Why having a strong candidate sourcing strategy is key to successful recruitment
4 mins, 48 secs read time
When it comes to attracting and engaging quality candidates, being strategic and proactive in your sourcing allows you to expand your outreach, discover quality prospects and build a strong talent pipeline. And to be successful in today’s competitive talent market, it’s essential to make candidate sourcing an integral part of your recruitment strategy. That’s why we’ve compiled this list outlining what you need to know to optimize your candidate sourcing strategy.
What is candidate sourcing?
Candidate sourcing is the process of researching, identifying and connecting with prospective talent to convert them into job applicants and new hires. A fundamental part of it involves finding qualified candidates whose skills align with the roles you’re hiring for and would also be a great culture add to your organization.
Recruiters typically start sourcing candidates early in the recruitment process so they can build a consistent talent pipeline. Doing so ensures there’s always a large pool of qualified candidates they can look to as new roles open up.
Candidate sourcing can be divided into two categories: inbound sourcing and outbound sourcing.
Inbound sourcing usually involves posting job listings or job ads on your career page, job boards, and social media to generate awareness and interest from people who are actively seeking work. With this sourcing approach, it’s easier for recruiters to find candidates since they’re applying to jobs and actively looking for new opportunities. While this sourcing method draws in more active job seekers, it doesn’t attract many passive candidates.
Outbound sourcing, on the other hand, requires recruiters to be more proactive in their outreach because they want to connect with candidates who may not be actively looking for roles at that time – in other words, passive candidates. Recruiters usually create a targeted list of qualified prospects to reach out to, sharing current or future job opportunities with them through email, LinkedIn or other communication channels. Whether the prospect becomes a candidate or not, outbound sourcing allows recruiters to initiate conversations, build relationships with prospects and add them to their talent pool.
How to source candidates
Now that we’ve covered what candidate sourcing is, let’s take a look at the different methods you can use to source candidates.
- Create targeted lists of prospects
To ensure you’re reaching the right people, it’s critical to create targeted lists of people to reach out to. As you create these lists, it’s important to properly vet each prospect before you segment them by skillset, role or other relevant criteria.
- Utilize different communication channels and tools to find candidates
Using communication channels and tools such as email, LinkedIn, social media and CRM are all great ways to discover candidates. These methods allow you to attract and engage both active and passive candidates so you can consistently build and add people to your talent pool and pipeline.
- Promote employee referrals
Who’s a better advocate than your employee? Employee referrals are an excellent way to find candidates since it’s likely that your employees already know people in their network who would be a great fit for your company’s open roles. One way to encourage referrals is by offering incentives or bonuses when a successful hire is made.
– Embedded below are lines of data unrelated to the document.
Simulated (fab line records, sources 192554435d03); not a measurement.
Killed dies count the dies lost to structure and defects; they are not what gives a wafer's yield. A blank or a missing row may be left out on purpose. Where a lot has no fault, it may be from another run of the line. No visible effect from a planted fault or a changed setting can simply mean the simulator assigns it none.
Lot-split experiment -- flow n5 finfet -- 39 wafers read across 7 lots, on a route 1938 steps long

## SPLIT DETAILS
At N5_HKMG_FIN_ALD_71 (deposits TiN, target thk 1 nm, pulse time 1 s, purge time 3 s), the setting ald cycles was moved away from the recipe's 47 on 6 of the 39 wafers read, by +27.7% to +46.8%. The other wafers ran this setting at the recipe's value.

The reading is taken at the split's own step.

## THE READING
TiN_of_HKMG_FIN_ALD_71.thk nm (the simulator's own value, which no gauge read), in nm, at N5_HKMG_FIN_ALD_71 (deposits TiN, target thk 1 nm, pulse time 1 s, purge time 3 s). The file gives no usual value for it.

- Provide a great candidate experience
Every interaction the candidate has from the initial outreach through the application process and beyond matters. It’s therefore crucial that every touchpoint in your sourcing strategy helps you deliver a great candidate experience. Otherwise, candidates may get a negative impression and lose interest in joining your company.
- Focus on building long-term relationships
Last, but not least, a successful sourcing strategy must include building long-term relationships with people. While there’s not always an immediate payoff, it’s important to keep an open mind when it comes to connecting with people and building relationships with them over time. A great way to build and nurture these relationships is by setting reminders to check in on a monthly, quarterly or yearly basis.
Benefits of a strong candidate sourcing strategy
While sourcing requires dedicated time and effort up front, it also offers plenty of long-term benefits.
Improved quality of new hires
As you actively search for great candidates, you’ll also develop a better understanding of job requirements and what qualities are needed for success in various roles. And as you improve your sourcing capabilities, you’ll start getting better quality hires – it’s a win-win! Sourcing passive candidates also provides you with a competitive advantage since they’re not actively looking for new opportunities and interviewing elsewhere.
Reduced time and cost of hiring
The average cost per hire is approximately $4,700 and it can take a few weeks or up to 42 days to fill an open role on average, which takes up a lot of time, money and resources. When you consistently source candidates over time, it gets easier to fill positions as they open up since you’ve already built a pipeline of vetted candidates to choose from – saving you time and money.
Stronger employer brand
Candidate sourcing also plays a crucial role in building an employer brand, which is the company’s reputation as a desirable place to work. When your recruiting team shows interest in passive candidates by keeping them updated on new roles and product updates or sharing company news and employee stories, they’ll start to recognize and trust the company over time. They may even recommend your company to friends and people in their network, promoting and strengthening your employer brand through word of mouth.
If you’re not already including both inbound and outbound candidate sourcing as part of your recruitment strategy, it’s definitely worth considering for the many long-term benefits your company will enjoy and can help you find top talent more efficiently in today’s ultra-competitive market.